08 January, 2006

The cup for thrills and humiliation

Just as I was moaning this breakfast time at the lack of upsets in the F.A. Cup* - the oldest soccer competition in the world (tm) - up pop Leyton Orient to down Fulham 2-1 and, horror of horrors, Tottenham crash out to struggling Leicester after going 2-0 ahead.

I can take it ::sob:: Tottenham were cruising at 2-0; let in a soft goal before half-time; missed a golden opportunity to go ahead 3-1; failed to clear a corner (2-2); then undone by sloppy defending to lose in the 91st minute. Truth be told, they deserved to lose. Rasiak, in place of the departed Mido, was at sea. I counted one challenge he won the whole game. Gardner and Dawson were always struggling with De Vries. Brown and Carrick were bossed out of midfield.
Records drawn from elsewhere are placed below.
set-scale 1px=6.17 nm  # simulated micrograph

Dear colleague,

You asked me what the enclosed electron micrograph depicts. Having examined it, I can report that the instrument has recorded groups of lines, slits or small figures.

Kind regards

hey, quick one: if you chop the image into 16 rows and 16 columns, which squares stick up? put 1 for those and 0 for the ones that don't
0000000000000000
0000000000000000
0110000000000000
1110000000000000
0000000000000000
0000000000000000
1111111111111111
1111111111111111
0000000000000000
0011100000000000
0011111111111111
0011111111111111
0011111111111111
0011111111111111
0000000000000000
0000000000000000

So, it's back to the "next game is the most important of the season".

Meanwhile, non-League Burton Albion held Manchester United 0-0**. The two sides are separated by 4 divisions or about 140 teams. Burton usually draw 2000 fans; United 65,000.

Not quite a "giant killing", but certainly a "cup shock".

No overtime or shoot-outs. It means the match is replayed at Manchester. That means another big payday for semi-pro Burton.

The big story out of this match involves Burton's player-manager, Nigel Clough. He is, of course, son of the late and legendary Brian Clough who managed Derby and Nottingham Forest to League Championships and the latter to two European Cup triumphs. Nigel was a thinking centre-forward late on in Clough's reign, before drink and illness drained Clough Snr. Nigel later played for Liverpool, then drifted at the fringes of the game as injury took its toll.

Today, as a manager, he comes from behind the shadow of his father. Unlike his father, he's a quiet unassuming character who puts family before career. It's said he has resisted moving from the part-time game to the heady heights of the Premier League because he prefers the pace and lifestyle he's developed at Burton. His players rewarding him this afternoon. Most of all, goalie Saul Deeney with a superb reflex save in the dying seconds to preserve the 0-0. Who Deeney, indeed.

* - the F.A. Cup is a single elimination tournament open to all senior English sides. Around 600 enter each year. There are 8 rounds in the competition proper, plus 4 qualifying rounds and a preliminary round (sometines also an extra preliminary round). Teams from the top two professional divisions - the Premier League and the Championship - get byes until the third round proper (played this weekend), but there is no other form of seeding. Pairings (what we call "ties" are drawn "out of the hat", lottery style. The third round is the traditional time of "giant-killing exploits". Though these seem to have waned since the Premier League days.

** - For those on the other side of the Atlantic, Burton's achievement is probably the equivalent of a Northern League team holding their own against the New York Yankees.